Through the film, Louhaichy is reimagining what home—and the idea of what rediscovery of the ancestral self—can look like. At 21, the Moroccan-Italian actress, designer, and creative multi-hyphenate is already blending fashion, film, and family stories into something all her own, playful, personal, and full of heart.

Best known for her fashion label Louhaichy—a Brooklyn-to-Casablanca affair—Louhaichy now steps in front of the camera to tell a new kind of story, one about memory, mischief, and making space for our elders to shine. Here, she talks to Dazed MENA about family shoots, Moroccan humour, and why every project is a little bit of a love letter.

What was your inspiration behind the film? What led you to make it?
Over the last few years, my Meema’s sciatica has gotten worse, making it difficult for her to travel. We spend hours together on our sedaris in New York City—where I was born and raised—talking about all the places we dream of visiting. I always try to sneak it in: “Yalla, nemshew L Maghreb. Ana wyak.” (“Come on, let’s go to Morocco. Me and you.”) She always considers it, but her illness holds her back.

I love my Meema so much. She raised my sibling and I with so much care. Growing up in Morocco in the 1940s and ’50s, she had to sacrifice so much—especially her independence—to raise a family. In this project, MEEMA AL MUSĀFIRA (ميمّا المسافرة) — which translates to Meema the Traveler — I wanted to give her her flowers—and let her fly over the cities she’s always dreamed of going to. This film is a tribute to her, but also to all the women who carried dreams of other lives, other places, but sacrificed them for family, survival, and love.

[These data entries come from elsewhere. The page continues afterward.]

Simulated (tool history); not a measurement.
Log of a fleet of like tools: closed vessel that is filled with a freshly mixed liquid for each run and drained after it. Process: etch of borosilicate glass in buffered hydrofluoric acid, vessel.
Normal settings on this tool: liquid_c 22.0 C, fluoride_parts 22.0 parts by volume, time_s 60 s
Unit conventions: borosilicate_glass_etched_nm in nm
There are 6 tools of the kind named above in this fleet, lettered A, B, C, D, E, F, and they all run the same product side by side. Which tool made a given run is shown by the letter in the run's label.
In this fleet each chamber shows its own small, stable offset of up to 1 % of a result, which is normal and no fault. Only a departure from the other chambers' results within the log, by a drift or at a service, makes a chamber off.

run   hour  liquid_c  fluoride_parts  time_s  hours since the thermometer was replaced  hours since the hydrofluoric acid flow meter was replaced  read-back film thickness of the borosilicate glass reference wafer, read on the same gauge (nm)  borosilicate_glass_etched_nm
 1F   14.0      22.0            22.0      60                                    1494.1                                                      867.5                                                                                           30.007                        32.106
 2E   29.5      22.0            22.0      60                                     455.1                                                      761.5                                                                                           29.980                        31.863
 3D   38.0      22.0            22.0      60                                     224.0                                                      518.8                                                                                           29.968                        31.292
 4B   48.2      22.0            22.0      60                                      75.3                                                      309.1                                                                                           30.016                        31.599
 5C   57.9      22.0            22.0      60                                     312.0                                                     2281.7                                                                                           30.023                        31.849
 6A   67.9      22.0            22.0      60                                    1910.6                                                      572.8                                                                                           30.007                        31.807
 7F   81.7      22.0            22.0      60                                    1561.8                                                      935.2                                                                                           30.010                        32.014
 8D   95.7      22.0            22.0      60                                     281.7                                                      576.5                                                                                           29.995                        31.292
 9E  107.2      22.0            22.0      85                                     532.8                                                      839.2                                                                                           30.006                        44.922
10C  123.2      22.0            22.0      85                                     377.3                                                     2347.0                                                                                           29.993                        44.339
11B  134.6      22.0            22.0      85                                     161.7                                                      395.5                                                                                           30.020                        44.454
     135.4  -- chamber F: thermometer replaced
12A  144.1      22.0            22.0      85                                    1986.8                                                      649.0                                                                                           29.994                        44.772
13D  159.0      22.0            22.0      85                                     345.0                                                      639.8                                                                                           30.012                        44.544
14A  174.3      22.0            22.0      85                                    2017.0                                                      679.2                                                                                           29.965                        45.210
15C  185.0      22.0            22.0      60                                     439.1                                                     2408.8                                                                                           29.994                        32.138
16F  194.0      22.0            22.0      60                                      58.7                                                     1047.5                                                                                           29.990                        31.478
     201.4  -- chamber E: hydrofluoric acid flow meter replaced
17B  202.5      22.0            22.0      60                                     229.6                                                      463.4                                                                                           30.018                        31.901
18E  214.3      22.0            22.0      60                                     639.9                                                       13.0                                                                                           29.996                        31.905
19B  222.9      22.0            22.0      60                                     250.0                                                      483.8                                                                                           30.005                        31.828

What role does comedy and humour play in this, and your work/practice as a whole? 

North Africans are the funniest people I know. I knew going into this that my budget was $7—literally just enough to buy a green screen. With $7, I wasn’t making a Hollywood blockbuster. But I could make a film in my own silly Moroccan way.

I grew up studying theatre, and I’ve always believed in the power of comedy. Laughter is such a unifier—it brings people together. Whether it’s through humor, fashion, or film, I love creating spaces where people can feel transported. So with MEEMA AL MUSĀFIRA, I did just that—both figuratively and imaginatively.

How was the process of shooting this? I know you turned your whole apartment into a green screen – what was that like?
I shot it in my dad’s house in NYC, and it was chaos in the best way. Our home is very Moroccan—filled with things we’ve held on to throughout my dad’s, my grandma’s, and my own life. Some of it makes no sense: random workout gear, tajines stacked in closets being used as storage, ingredients for msemmen tucked next to photo albums. To set up the green screen, I had to temporarily displace my dad’s carefully curated wall of Moroccan artifacts.

The whole project came together just after I got back from studying abroad in London.  This idea had been living in my head for so long, and finally being home meant I could make it real. I texted my friend Yomna—who always understands my vision—and asked if she’d help assist. Meanwhile, I reminded my Meema every single day leading up to the shoot that we were doing a photoshoot. She’d nod, say “Wakha, Wakha” (“okay, okay,”) but then the day of the shoot rolled around and she protested. “3lesh??” (“Why??”). I told her: “Wa7ed nhar, ana weh yak, ghadi nshofo had l tsawer, weh ghadi nde7ko.” (“One day, you and I are going to look at these photos and laugh.”)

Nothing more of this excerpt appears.